NEW YORK (Reuters) - Hershey Co, one of the world’s best known names in chocolate, expects its first price hike in three years to crimp short term sales, but over the long haul the popularity of chocolate will prevail, the company’s chief executive said on Thursday.
President and CEO John Bilbrey said the 120-year-old maker of Hershey Kisses and Reese’s Peanut Butter Cups will be particularly alert to any reduction in sales caused by the increase, which averaged 8 percent, among low income consumers.
Bilbrey told analysts on a conference call to discuss second-quarter financial results that in the past many consumers adjusted to higher prices “over time,” but he said more expensive chocolate would lower volume for the rest of the year, primarily in the fourth quarter and into 2015.
Hershey announced its price increase on July 15, saying it was in response to soaring cocoa and dairy prices. The hike comes at a critical time for candy makers, as some of the world’s best known brands are fighting for U.S. consumers in a shrinking market.
One of Hershey’s biggest competitors Mars Chocolate North America said on Wednesday it was raising prices 7 percent.
Three months ago, Swiss-based Nestle SA, the world’s biggest confectionery business, warned of price changes.
But Swiss chocolate maker Lindt & Spruengli has said its main priority was to gain market share globally by absorbing some commodity price increases.
U.S. demand for chocolate has declined annually since 2006, with the exception of 2013 when there was slight growth, according to data from Euromonitor International. In contrast, world consumption has increased.
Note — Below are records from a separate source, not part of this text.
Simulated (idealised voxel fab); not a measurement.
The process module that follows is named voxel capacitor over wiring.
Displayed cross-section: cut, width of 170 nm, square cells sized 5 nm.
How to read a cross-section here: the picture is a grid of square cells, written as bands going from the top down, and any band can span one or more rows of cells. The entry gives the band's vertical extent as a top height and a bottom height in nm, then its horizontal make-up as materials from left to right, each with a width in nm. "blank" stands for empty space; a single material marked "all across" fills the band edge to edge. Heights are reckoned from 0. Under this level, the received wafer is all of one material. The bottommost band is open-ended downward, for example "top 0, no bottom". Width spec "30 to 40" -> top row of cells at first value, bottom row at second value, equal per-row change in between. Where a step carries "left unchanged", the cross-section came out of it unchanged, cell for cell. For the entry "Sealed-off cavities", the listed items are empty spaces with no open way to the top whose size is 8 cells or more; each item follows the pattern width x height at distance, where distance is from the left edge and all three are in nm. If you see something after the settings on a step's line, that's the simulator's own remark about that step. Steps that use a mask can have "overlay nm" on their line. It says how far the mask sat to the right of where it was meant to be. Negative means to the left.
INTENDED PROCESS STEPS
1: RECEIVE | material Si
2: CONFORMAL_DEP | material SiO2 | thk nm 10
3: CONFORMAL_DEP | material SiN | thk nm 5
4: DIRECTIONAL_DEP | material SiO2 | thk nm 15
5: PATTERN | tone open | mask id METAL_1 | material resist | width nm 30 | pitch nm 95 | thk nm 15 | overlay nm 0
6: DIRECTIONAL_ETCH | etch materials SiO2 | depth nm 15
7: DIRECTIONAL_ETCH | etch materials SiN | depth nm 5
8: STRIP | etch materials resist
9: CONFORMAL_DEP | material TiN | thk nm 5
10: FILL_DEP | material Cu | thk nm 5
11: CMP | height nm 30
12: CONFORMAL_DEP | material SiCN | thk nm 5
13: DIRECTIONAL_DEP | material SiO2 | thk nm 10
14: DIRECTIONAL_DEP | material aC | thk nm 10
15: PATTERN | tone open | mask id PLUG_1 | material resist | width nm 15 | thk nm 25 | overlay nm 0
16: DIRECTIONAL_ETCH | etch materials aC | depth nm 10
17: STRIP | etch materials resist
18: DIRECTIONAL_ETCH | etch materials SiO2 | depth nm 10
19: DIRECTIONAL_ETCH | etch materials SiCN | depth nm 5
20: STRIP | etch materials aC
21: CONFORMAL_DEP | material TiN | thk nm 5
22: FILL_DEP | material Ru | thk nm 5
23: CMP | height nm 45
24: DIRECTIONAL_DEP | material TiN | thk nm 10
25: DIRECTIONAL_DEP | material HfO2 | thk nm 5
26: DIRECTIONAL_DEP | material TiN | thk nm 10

This is in part because of the increasing popularity of premium products and bite-size chocolates that weigh less than many chocolate bars. Global demand is increasing and there are reports that prices are getting higher because cocoa farmers are not going to be able to increase production enough to meet the demand for chocolate.
In its results, Hershey said full-year net sales were expected to rise around the low end of its long-term target of 5 to 7 percent and growth in its candy and mint category would be around 3 percent in 2014, slightly below the long-term projection of 3 to 4 percent.